Change Agents 7/2/20: The IPM Immersion Program in El Salvador and other places

Producer/Host: Steve Wessler

Key Discussion Points:
a) Does the Immersion program provide a benefit to the people from the host country (such as El Salvador)?
b) How does the Immersion program benefit the North Americans who travel to host countries?
c) Why each of the guests have dedicated their work lives to human rights work?
d) What is hard for the two guests about their work on human rights issues?

Guests:
Joe Cistone, Executive Director of IPM lives on Mount Desert Island.
Adela Zayaz Hernandez, Regional Director for the Latin America and the Caribbean and Director of Programs and Partnerships. She lives and El Salvador.

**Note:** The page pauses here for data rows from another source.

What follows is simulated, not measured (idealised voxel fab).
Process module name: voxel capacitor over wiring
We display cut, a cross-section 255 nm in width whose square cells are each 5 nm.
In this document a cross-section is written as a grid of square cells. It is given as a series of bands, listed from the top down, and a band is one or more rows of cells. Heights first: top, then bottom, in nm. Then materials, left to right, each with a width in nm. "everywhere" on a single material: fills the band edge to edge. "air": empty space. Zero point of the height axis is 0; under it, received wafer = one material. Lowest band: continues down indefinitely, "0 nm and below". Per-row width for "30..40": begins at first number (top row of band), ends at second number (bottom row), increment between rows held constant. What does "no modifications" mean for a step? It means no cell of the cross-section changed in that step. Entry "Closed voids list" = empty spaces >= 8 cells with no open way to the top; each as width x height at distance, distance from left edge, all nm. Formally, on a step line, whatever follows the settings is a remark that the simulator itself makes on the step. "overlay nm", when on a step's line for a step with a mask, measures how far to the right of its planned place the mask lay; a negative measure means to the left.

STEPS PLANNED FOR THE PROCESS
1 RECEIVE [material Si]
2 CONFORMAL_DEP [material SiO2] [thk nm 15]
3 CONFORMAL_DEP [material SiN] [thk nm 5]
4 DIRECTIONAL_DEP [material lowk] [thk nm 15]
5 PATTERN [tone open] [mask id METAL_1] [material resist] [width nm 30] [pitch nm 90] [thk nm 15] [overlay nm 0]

Joe Cistone and Adela Zayas Hernandez direct IPM’s Immersion program, along with other colleagues. The Immersion program brings North Americans to spend 7 to 10 days time with social justice and human rights programs in countries across the globe. 2500 people from North America have participated in this program.

Joseph F. Cistone, Chief Executive Officer
As Chief Executive Officer of IPM, Joe provides the strategic vision, leadership, and supervision of all activities, programs and staff of this interfaith, international, non-governmental organization with offices in El Salvador, India, Kenya, and the USA. Joe began his work with IPM in June of 2001 and IPM has quintupled in size during his tenure.

Joe has worked, lived, and studied internationally for over 30 years, including extended time in El Salvador, India, Kenya, Nicaragua, and Italy—where Joe pursued a Ph.D. in the Social Sciences at the Gregorian University and worked with a variety of international organizations. Joe was a Research Assistant in the Department of Programmes at Caritas Internationalis (1990-1992); the Director of the Joined Hands Refugee Center (1991-1995), where he served as an IPM Project Coordinator; and, as Associate Director of the International Office for Justice, Peace, & Integrity of Creation of the Franciscan Friars Minor (1995-1997). Immediately prior to joining IPM, Joe served as the founding Vice President of Capital, Endowment, & Philanthropic Programs at the Catholic Diocese of Cleveland Foundation.

Adela Zayas, Director of International Programs & Partnerships; and Programs & Regional Director for Latin America and The Caribbean
Adela studied her Psychology Major at Universidad Centroamericana “José Simeón Cañas” (UCA). She was evolved in different social movements during her educational process, including projects related to environmental consciousness and conservation, community development, gender equality and women empowerment. She has post-graduate diplomas in Gender Equality and National Reality provided by the National University and the Lutheran University from El Salvador.

She also helped creating a non-profit organization in El Salvador, “Fundación Artesanas”, which promotes healthy environments, using art, social entrepreneurship and psychology as the main tools to achieve women’s empowerment. It mainly seeks to offer solutions for the unequal opportunities, in terms of education, health, employment and political participation, that many women experience in the country.

About the host:
Steve Wessler will soon will be starting his 28th year of working on human right issues. He founded the Civil Rights Unit in the Maine Attorney’s Office in 1992 and led the Unit for 7 years. In 1999 he left the formal practice of law and founded the Center for the Prevention of Hate. The Center worked in Maine and across the USA. He and his colleagues worked to reduce bias and harassment in schools, in communities, in health care organization through workshops and conflict resolution. The Center closed in 2011 and Steve began a consulting on human rights issues. For the next 5 years much of his work was in Europe, developing and implementing training curricular for police, working in communities to reduce the risk of hate crimes, conflict resolution between police and youth. He has worked in over 20 countries. In late 2016 he began to work more in Maine, with a focus on reducing anti-immigrant bias. He continues to work in schools to reduce bias and harassment. Wessler teaches courses on human rights issues at the College of the Atlantic, the University of Maine at Augusta and at the School of Conflict Analysis and Resolution at George Mason University in northern Virginia.